Saturday, January 22, 2005

Blah, blah, blah

Apparently, you can get paid to write about football without having to do much research or know much about the game. You can be on ESPN with even less preparation.

The guy who irritates me most is Sean Salisbury. He defines pomposity. He doesn't analyze; he makes pronouncements. It really gets me when he talks about QBs. No one with his career stats should speak so definitively about other player's abilities. Kordell Stewart threw more touchdown passes in 1997 than Salisbury did in his whole career. Quite simply, Salisbury was not a good quarterback, never played with a great quarterback, and never played on a great team. He lacks credibility when he issues his hanging judge verdicts.

(That's why I find Salisbury far more irritating than Sterling Sharpe or Michael Irwin. When they call out a receiver, they have authority.)
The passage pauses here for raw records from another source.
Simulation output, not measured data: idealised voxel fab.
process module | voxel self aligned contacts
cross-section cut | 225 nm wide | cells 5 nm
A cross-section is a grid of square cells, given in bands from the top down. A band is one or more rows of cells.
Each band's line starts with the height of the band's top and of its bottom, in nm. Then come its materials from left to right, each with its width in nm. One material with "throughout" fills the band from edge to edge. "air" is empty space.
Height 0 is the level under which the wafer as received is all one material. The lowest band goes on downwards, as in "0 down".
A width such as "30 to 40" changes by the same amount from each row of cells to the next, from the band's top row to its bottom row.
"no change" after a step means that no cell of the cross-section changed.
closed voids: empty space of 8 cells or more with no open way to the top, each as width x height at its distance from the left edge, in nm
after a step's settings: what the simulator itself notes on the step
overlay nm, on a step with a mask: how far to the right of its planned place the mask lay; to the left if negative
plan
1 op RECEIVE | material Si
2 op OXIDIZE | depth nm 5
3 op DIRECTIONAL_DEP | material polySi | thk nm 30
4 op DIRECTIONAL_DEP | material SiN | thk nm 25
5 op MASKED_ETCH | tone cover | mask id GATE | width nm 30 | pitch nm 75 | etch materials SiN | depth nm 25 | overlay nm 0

(OTOH, I'm not sure receivers make the best analysts-they are the most self-absorbed players on a team, and are removed from 90% of the action.)

Sportswriters should be better, but too many of them want to spout one-liners on TV. (Curse you Tony Kornheiser for ruining a formerly respectable craft.) And too many seem to just repeat the conventional wisdom tarted up with a new anecdote.

WOW. That was a lot of venting to get to my main point. The storyline for Sunday's game is that Brady played great last week while Big Ben played horribly. Therefore, the Patriots will win in a walk.

I don't dispute that Brady is a better QB than Rothlisberger and that is especially so under play-off pressure. But there is more at work here than the quarterbacks. Our O-line is better, our run defense is better, our run offense is at least as good. So maybe Pittsburgh has a chance?

Further, how much better was Brady last week? He did not throw an interception, while BR threw two. Big advantage Patriots. But, look at the other numbers. Brady comes in second in total yards, yards per attempt, yards per completion, sacks, and longest completion. Plus, the Jets defense is much tougher than the Colts.

The Brady/Rothlisberger narrative is bolstered by the final scores and the Steelers's narrow escape against the Jets. But boiling it down to the QBs ignores too many factors that have nothing to do with them. Brady did not tear the ball away from Dominic Rhodes, BR did not let Moss run back the punt for a score, BR did not make Bettis fumble in Jets territory, nor did he let the DB take the ball back 86 yards for a score. Avoid any one of those breakdowns and the whole dynamic of the game changes. BR is being blamed for things that have nothing to do with his play at quarterback.

All that said, I'm not brimming with confidence. Hopeful? Yes, but I know New England is a very, very good team. But, my worry is not about Ben Rothlisberger. It is about special teams (nightmare flashbacks from the 2001 season), play calling (too many passes too early), and plain bad breaks.

Four things I would like to see the Steelers try:

1. A bootleg early in the game to make the defense respect BR's mobility.
2. A couple deep shots to Burris in the first half to set the tone.
3. A gadget play. Cowher has used relatively few of these in the last month. Something, anything to not be predictable.
4. An early series in the hurry up offense with three wide receivers. Try a couple runs from this set. We had good success on second down running out of this formation against the Jets.